Skip to content

Kubernetes on call rotations

Quinton Hoole edited this page Oct 7, 2015 · 8 revisions

Kubernetes "first responder" rotations

Kubernetes has generated a lot of public traffic: email, pull-requests, bugs, etc. So much traffic that it's becoming impossible to keep up with it all! This is a fantastic problem to have. In order to be sure that SOMEONE, but not EVERYONE on the team is paying attention to public traffic, we have instituted a two "first responder" rotations.

  1. Github and Build Cop Rotation
  2. User Support Rotation

Please read the notes on OSS collaboration, particularly the bits about hours. Specifically, each rotation is expected to be active primarily during work hours, less so off hours.

During regular workday work hours of your shift, your primary responsibility is to monitor the below-detailed traffic sources. You can check traffic in the evenings if you feel so inclined, but it is not expected to be as highly focused as work hours. For weekends, you should check traffic very occasionally (e.g. once or twice a day). Again, it is not expected to be as highly focused as workdays. It is assumed that over time, everyone will get weekday and weekend shifts, so the workload will balance out.

If you can not serve your shift, and you know this ahead of time, it is your responsibility to find someone to cover and to change the rotation. If you have an emergency, your responsibilities fall on the secondary rotation. If you need help to cover all of the tasks, ask the secondary oncall and/or partners with oncall rotations (e.g., Redhat).

If you are not on duty you DO NOT need to do these things. You are free to focus on "real work".
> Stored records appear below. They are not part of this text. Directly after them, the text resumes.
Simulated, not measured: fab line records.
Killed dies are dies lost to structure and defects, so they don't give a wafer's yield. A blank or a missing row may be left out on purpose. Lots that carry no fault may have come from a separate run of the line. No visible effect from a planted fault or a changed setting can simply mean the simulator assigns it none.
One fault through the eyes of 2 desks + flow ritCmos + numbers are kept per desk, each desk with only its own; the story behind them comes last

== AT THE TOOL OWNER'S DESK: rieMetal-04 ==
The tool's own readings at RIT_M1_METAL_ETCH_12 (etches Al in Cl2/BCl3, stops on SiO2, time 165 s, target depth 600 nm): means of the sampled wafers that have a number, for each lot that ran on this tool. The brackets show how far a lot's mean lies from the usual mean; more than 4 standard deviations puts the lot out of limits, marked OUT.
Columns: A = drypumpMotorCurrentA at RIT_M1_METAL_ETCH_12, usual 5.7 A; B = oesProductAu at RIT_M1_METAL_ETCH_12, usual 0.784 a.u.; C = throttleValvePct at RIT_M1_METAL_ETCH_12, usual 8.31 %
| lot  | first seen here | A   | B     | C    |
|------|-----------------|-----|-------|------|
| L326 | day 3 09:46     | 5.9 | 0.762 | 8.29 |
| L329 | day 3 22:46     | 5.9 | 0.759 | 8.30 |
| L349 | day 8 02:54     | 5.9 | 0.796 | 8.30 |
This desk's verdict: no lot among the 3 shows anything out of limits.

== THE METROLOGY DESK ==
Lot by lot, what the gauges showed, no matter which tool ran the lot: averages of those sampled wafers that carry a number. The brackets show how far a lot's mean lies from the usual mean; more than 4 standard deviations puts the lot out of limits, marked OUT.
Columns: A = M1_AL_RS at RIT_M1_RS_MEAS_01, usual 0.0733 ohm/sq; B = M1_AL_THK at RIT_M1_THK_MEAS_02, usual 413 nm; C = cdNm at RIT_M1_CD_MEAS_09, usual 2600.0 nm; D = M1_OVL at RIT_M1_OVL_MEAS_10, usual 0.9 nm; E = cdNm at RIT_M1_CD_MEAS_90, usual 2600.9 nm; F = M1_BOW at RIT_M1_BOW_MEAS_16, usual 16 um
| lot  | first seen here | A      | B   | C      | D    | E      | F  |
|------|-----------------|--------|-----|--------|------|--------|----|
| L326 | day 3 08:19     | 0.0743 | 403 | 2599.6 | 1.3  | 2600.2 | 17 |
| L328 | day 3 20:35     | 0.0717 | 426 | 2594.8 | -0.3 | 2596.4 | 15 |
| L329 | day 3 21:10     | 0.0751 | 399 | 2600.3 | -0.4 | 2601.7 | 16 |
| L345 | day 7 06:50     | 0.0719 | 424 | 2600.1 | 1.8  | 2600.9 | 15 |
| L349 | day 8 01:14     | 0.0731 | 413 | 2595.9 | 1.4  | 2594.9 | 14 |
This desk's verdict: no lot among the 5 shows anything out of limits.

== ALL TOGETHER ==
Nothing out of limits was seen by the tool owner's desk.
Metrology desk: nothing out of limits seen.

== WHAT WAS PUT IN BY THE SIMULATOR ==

Note that Kubernetes will occasionally enter code slush/freeze, prior to milestones. When it does, there might be changes in the instructions (assigning milestones, for instance).

Preqrequisites

Traffic sources and responsibilities

  • GitHub https://github.com/kubernetes/kubernetes/issues and https://github.com/kubernetes/kubernetes/pulls: Your job is to be the first responder to all new issues and PRs. If you are not equipped to do this (which is fine!), it is your job to seek guidance!
    • All incoming issues should be tagged with the right labels:
      • a team label (team/X)
        • For issues that overlap teams, you can use multiple team labels
        • Current teams and team members also have corresponding github teams, with descriptions
      • a priority label (priority/pX) is optional. If not applied the owner of that team will manage priorities.
        • if the issue to reporting broken builds, broken e2e tests, or other obvious P0 issues, label the issue with priority/P0 and assign it to someone
      • non-P0 issues do not need a reviewer assigned initially
    • All incoming PRs should be assigned a reviewer.
      • unless it is a WIP, RFC, or design proposal.
      • An auto-assigner is in progress
      • When in doubt, choose a TL or team maintainer of the most relevant team; they can delegate
    • Keep in mind that you can @ mention people in an issue/PR to bring it to their attention without assigning it to them. You can also @ mention github teams, such as @kubernetes/goog-ux or @kubernetes/kubectl
    • If you need help triaging an issue or PR, consult with (or assign it to) @brendandburns, @thockin, or @bgrant0607.
    • Be fair to the next person in rotation: try to ensure that every issue that gets filed while you are on duty is handled. It's useful to query all PRs/issues without the appropriate labels (using -label:foo search filters).
  • StackOverflow: Respond to any thread that has no responses and is more than 6 hours old (over time we will lengthen this timeout to allow community responses). If you are not equipped to respond, it is your job to redirect to someone who can.
  • IRC (irc.freenode.net #google-containers): Your job is to be on IRC, watching for questions and answering or redirecting as needed. Also check out the IRC logs.
  • Email/Groups: Respond to any thread that has no responses and is more than 6 hours old (over time we will lengthen this timeout to allow community responses). If you are not equipped to respond, it is your job to redirect to someone who can.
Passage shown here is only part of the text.